Washington Already advertising at record levels, Barack Obama has scheduled a half-hour commercial for prime time on Oct. 29, the anniversary of Black Tuesday in 1929 and six days before Election Day.
Obama campaign officials said the campaign had secured a 30-minute block of time at 7 p.m. on CBS and NBC. CBS already was juggling its lineup to accommodate the Democratic presidential candidate, moving back an episode of "The New Adventures of Old Christine."
Such a vast purchase of commercial time is a multimillion-dollar expense, but Obama has been spending dramatically on ads, overshadowing rival John McCain and the Republican National Committee.
Short political spots have been the traditional way for politicians to communicate with voters. But a prime-time, sitcom-length commercial would provide Obama an opportunity to make a closing argument to the entire country.
"It's a luxury to be able to afford that kind of communication," said Tad Devine, a Democratic media consultant who was a senior adviser to John Kerry's 2004 presidential campaign.
That Obama has the ability to buy such a huge block of prime time is a testament to his prodigious fundraising. He has not been shy about spending it.
On Monday, for instance, he spent $3.3 million in a single day of TV advertising. At that rate he will spend more than $90 million on ads through Election Day - more than all the money Republican rival John McCain has to spend on his entire fall campaign.
McCain's ad spending Monday totaled about $900,000 and the Republican National Committee weighed in with about $700,000 worth.
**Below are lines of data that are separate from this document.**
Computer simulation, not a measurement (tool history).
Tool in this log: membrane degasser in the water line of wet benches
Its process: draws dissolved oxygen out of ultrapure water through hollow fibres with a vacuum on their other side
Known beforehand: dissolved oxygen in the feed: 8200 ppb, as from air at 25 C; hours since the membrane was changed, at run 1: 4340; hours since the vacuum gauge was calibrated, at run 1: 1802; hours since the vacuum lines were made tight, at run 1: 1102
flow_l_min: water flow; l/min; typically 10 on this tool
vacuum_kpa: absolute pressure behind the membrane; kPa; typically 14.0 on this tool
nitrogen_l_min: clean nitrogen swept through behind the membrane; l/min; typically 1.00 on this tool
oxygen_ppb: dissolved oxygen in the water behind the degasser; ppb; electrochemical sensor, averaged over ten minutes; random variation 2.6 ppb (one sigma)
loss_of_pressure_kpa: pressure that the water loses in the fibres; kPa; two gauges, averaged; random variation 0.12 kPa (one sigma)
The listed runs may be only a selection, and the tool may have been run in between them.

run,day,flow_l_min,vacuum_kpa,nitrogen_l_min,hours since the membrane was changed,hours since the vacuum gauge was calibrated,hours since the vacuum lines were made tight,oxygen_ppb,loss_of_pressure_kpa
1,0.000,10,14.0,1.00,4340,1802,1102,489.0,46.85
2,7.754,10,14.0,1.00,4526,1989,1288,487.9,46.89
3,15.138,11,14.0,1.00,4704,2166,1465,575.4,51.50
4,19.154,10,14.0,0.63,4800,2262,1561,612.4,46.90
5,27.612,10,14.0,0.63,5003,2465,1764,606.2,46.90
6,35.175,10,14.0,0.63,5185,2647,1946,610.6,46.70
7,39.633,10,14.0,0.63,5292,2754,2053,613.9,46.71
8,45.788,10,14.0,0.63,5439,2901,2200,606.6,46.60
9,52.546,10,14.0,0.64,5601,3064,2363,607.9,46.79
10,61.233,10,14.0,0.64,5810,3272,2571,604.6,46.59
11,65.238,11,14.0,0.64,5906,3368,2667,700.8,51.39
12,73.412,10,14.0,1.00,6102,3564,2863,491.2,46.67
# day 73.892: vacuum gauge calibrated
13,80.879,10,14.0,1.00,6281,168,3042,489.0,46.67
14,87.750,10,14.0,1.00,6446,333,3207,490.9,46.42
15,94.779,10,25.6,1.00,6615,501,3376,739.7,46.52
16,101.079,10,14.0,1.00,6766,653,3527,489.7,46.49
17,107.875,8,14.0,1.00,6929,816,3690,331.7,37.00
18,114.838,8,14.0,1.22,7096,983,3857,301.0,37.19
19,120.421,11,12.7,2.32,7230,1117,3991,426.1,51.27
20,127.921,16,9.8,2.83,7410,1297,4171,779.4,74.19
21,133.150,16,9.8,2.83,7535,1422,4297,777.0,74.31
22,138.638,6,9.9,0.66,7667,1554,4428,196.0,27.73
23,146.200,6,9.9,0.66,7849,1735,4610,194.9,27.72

All whopping numbers, but the disparity between Obama and the Republicans is so wide that it has allowed Obama to spend in more states than McCain, to appear more frequently in key markets and to diversify his message by both attacking McCain and promoting his own personal story.
"Money doesn't always mean victory, but it means that you have more options to cover more of the battlefield," Republican strategist Terry Holt said. "We're going to have to win with less."